An Elementary Characterization of the Gauss--Kuzmin Measure in the Theory of Continued Fractions

TL;DR

This paper characterizes the Gauss--Kuzmin measure uniquely by its symmetry property involving reversed continued fraction strings and explores the existence of other symmetries for strings of various lengths, supported by numerical evidence.

Contribution

It proves that the Gauss--Kuzmin measure is uniquely determined by its symmetry property and investigates the presence of nontrivial symmetries for strings of different lengths.

Findings

Gauss--Kuzmin measure is uniquely characterized by its symmetry property.

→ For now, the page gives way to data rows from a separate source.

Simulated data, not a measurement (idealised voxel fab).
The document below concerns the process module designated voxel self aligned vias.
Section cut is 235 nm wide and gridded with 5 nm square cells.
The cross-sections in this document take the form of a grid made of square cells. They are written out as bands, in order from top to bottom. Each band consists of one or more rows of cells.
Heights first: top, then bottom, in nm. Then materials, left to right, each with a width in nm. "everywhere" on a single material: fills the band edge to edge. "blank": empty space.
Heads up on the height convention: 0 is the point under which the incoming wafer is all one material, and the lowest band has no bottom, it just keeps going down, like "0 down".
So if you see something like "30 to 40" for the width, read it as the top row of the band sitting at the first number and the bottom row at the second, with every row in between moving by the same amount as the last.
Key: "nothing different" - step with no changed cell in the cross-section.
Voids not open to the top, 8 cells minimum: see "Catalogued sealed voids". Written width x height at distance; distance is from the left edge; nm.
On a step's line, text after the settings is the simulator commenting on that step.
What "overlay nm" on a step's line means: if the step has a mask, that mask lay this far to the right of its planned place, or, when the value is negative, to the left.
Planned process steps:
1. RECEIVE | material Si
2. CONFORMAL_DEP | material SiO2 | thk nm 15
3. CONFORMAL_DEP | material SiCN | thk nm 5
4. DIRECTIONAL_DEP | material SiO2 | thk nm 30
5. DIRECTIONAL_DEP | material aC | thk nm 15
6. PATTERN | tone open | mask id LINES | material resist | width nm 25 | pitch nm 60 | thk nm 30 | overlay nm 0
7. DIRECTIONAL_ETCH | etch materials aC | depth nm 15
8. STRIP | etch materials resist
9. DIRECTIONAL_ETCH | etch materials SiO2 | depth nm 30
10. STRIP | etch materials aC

No nontrivial symmetries for strings of length 3.

Existence of infinite families of strings with nontrivial symmetries for lengths ≥4.

Abstract

By a classical result of Gauss and Kuzmin, the frequency with which a string $\mathbf{a}=(a_1,\dots,a_n)$ of positive integers appears in the continued fraction expansion of a random real number is given by $\mu_{GK}({I(\mathbf{a})})$, where $I(\mathbf{a})$ is the set of real numbers in $[0,1)$ whose continued fraction expansion begins with the string $\mathbf{a}$ and $\mu_{GK}$ is the \emph{Gauss--Kuzmin measure}, defined by $\mu_{GK}(I)= \frac{1}{\log 2}\int_I \frac{1}{1+x} dx$, for any interval $I\subseteq[0,1]$. % It is known that the Gauss--Kuzmin measure satisfies the symmetry property $(*)$ $\mu_{GK}(I(\mathbf{a}))=\mu_{GK}(I(\overleftarrow{\mathbf{a}}))$, where $\overleftarrow{\mathbf{a}}=(a_n,\dots,a_1)$ is the reverse of the string $\mathbf{a}$. We show that this property in fact characterizes the Gauss--Kuzmin measure: If $\mu$ is any probability measure with continuous density function on $[0,1]$ satisfying $\mu(I(\mathbf{a}))=\mu(I(\overleftarrow{\mathbf{a}}))$ for all finite strings $\mathbf{a}$, then $\mu=\mu_{GK}$. % We also consider the question whether symmetries analogous to $(*)$ hold for permutations of $\mathbf{a}$ other than the reverse $\overleftarrow{\mathbf{a}}$; we call such a symmetry \emph{nontrivial}. We show that strings $\mathbf{a}$ of length $3$ have no nontrivial symmetries, while for each $n\ge 4$ there exists an infinite family of strings $\mathbf{a}$ of length $n$ that do have nontrivial symmetries. Finally we present numerical data supporting the conjecture that, in an appropriate asymptotic sense, ``almost all'' strings $\mathbf{a}$ have no nontrivial symmetries.